There are two meanings to the word temptation in the Bible. There is testing which we must all go through. God even orchestrates out tests sometimes for our growth. There is also tempting which is the luring into sin by our own lusts and the work of the enemy. James chapter 1 illustrates these two meanings. He uses two different words which can be synonymous but can be understood by their context. He says “count it all joy when ye fall into divers temptations” in verse 2. This is the word peirasmos. We should not rejoice about our lusts, but we can rejoice when we are tested, because testing produces patience (verse 3). The word trying there is dokimion. Then in verse 12 it says “Blessed is the man that endureth peirasmos, for when he is dokimos (accepted, approved) ginomai (fulfilled), he shall receive the crown of life…”. When the testing is over and he passes, like a good student he will get the good grade. James then continues and says that nobody should say when they are peirazō that he is peirazō by God, because God cannot be tempted with evil and does not peirazō anyone. We are peirazō by our own lusts (verse 13-14). Then lust when it is conceived brings forth sin, and sin when it is finished brings forth death (vs 15). David literally lived out verse 15. He saw a woman who was married to one of his mighty men bathing, lusted after her, and laid with her (2Sam 11-12). When he found out she was pregnant, he arranged for the death of her husband and married her, thinking he had covered it up. Yet God knew, and when the prophet Nathan confronted him, he repented; but the child that was born still died as a judgment. David was tested in many other situations, but in this one he was tempted, he yielded, and suffered the consequences for the rest of his life, although he was spared the judgment of death prescribed in the law of Moses.

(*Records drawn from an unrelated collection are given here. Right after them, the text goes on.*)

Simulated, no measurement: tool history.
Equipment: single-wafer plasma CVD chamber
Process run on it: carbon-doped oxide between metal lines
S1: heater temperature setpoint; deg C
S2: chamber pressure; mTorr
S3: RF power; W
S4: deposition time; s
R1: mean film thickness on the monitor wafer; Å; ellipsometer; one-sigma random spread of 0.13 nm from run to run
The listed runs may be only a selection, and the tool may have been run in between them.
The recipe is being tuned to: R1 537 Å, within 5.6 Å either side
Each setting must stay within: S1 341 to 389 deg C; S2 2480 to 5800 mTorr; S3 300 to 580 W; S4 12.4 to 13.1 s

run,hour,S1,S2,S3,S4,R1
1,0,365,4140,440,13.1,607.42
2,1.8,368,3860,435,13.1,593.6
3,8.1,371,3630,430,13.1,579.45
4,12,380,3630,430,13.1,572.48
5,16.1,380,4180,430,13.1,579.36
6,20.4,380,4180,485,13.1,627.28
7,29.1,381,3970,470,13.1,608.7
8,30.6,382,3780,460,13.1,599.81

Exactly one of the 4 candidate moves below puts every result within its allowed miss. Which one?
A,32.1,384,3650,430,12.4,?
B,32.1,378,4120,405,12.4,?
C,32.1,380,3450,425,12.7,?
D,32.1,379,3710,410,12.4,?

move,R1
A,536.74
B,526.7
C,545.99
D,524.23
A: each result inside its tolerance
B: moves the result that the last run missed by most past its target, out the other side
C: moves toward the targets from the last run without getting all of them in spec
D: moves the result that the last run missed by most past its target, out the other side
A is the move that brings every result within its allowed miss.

“Neither give place to the devil (Eph 4:27).” The word place here is the word topos, which means room, quarter, license, opportunity, or occasion. Jesus said that when the unclean spirit is gone out of a man, he goes through dry places seeking rest, and when he finds none returns to the man he left and finds him empty (Mt 12:43-45). He then re-occupies him with seven other worse spirits. We cannot leave space for the devil to occupy, or he will. “But put ye on the Lord Jesus Christ, and make not provision for the flesh, to fulfil the lusts thereof (Rom 13:14).” Nature abhors a vacuum, and so does the spiritual world. In the parable of the great supper, the man would not rest until there was no more room at the feast (Lk 14:16-24). The Lord went away from this earth to prepare a place for us (Jn 14:1-3). He wants us to fill it. The touchstone is thus the following:

1. What are we surrounding ourselves with and allowing to influence us?

2. What direction are we pointing ourselves - toward or away from God?

3. Are we being tested or tempted, and how are we responding? Are we resisting God or the devil (Jam 4:1-7)?